Why are there 82,000 police personnel, including those off-duty, to issue traffic summons but no 82,000 police personnel to fight crime and reduce the fear of crime?
by Lim Kit Siang
(Petaling Jaya, Tuesday): The establishment of a Royal Commission to review the police force in totality is a feather in the cap of Datuk Seri Abdullah Ahmad Badawi in his first two months as the new Prime Minister, but it is only the first step in the long road of police reforms and modernization to fully restore public confidence in the police to provide security and protection to the citizenry and community.
The Malaysian Quality of Life 2002 Report issued by the Economic Planning Unit of the Prime Minister’s Department last year on the progress and trends in national development for the period 1990 to 2000 admitted a deterioration in the “Public Safety Index” in the Malaysian Quality of Life Index (MQLI 2000), using 1990 as the base year. The Public Safety Index fell by 16.01 points in the ten-year period.
The Public Safety Index is measured by two sub-indices: - (i) crimes per thousand population and (ii) road accidents per thousand vehicles. The crime rate increased from 3.8 in 1990 to 7.1 in 2000 with more than four-fifths of the crimes related to property. Road accidents per thousand vehicles increased from 19.4 in 1990 to 21 in 2000. Almost half of the road accidents involved motor-cycles.
In the past three years since the MQLI 2000, both sub-indices of the Public Safety Index had worsened considerably, marked on the one hand by the double rise in crime rate and the fear of crime where Malaysians had lost their most basic human right to security and to live without fear about their safety and that of their loved ones, whether in the streets, public places or in the privacy of their homes. On the other hand, the high incidence of road accidents, fatalities and injuries have made Malaysia one of the most dangerous countries in the world in terms of road safety.
One question all Malaysians are asking is why there are 82,000 police personnel, including those off-duty, to issue traffic summons but no 82,000 police personnel to fight crime and reduce the fear of crime of Malaysians?
In the wake of the public outrage at the gruesome and brutal abduction-rape-murder of Canny Ong in June this year, police officers were on the defensive about the double rise in crime rate and the fear of crime and the failure of the police to make the streets, public spaces and homes safe from crime for Malaysians to work, play and live free from the fear about their security
Malaysians were told that out of the 82,000 police personnel, only 6,000 were involved in fighting crimes and out of this small number, half were engaged in investigation work.
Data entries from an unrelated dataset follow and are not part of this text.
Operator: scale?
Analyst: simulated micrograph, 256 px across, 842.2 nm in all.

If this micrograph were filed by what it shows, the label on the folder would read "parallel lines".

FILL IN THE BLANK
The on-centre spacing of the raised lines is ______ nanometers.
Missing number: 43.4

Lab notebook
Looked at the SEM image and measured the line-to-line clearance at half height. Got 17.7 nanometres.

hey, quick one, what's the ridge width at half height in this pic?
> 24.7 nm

Can the new Inspector-General of Police, Datuk Seri Mohd Bakri Omar explain why there are 82,000 police personnel, including those off-duty, to issue traffic summons but no 82,000 police personnel to fight crime and reduce the fear of crime of Malaysians?
This is a matter which the Royal Commission should examine, and the empowering of 82,000 police personnel, including those off-duty and involved with desk-work, to issue traffic summons should be suspended until a thorough study had been made as there is already the beginning of an avalanche of public complaints about abuses of power and fears of creating new openings for corrupt practices from such a new ruling
A Royal Commission of Inquiry to make recommendations for a modern, professional, competent and responsive police force which could deliver quality world-class police service to reduce crime, the fear of crime and reassure the people about the safety of the streets, public spaces and the homes had been one of the long-standing calls of the DAP.
This was one of the five DAP proposals to restore public confidence in the professionalism, efficiency and effectiveness of the police to reduce crime and the fear of crime presented at the DAP public forum on “The lesson from Canny Ong case: Reduce Crime and the Fear of Crime” in Petaling Jaya on July 12, 2003.
The Cabinet tomorrow should consider the other four proposals for a modern, professional, competent and responsive police force:
It will be a grave mistake and misjudgment to regard a Royal Commission on the police as a magic cure for a modern, efficient, effective and responsive police service when it is only one of the many steps that must taken together if there is the political will to transform the Malaysian police force into a quality world-class service.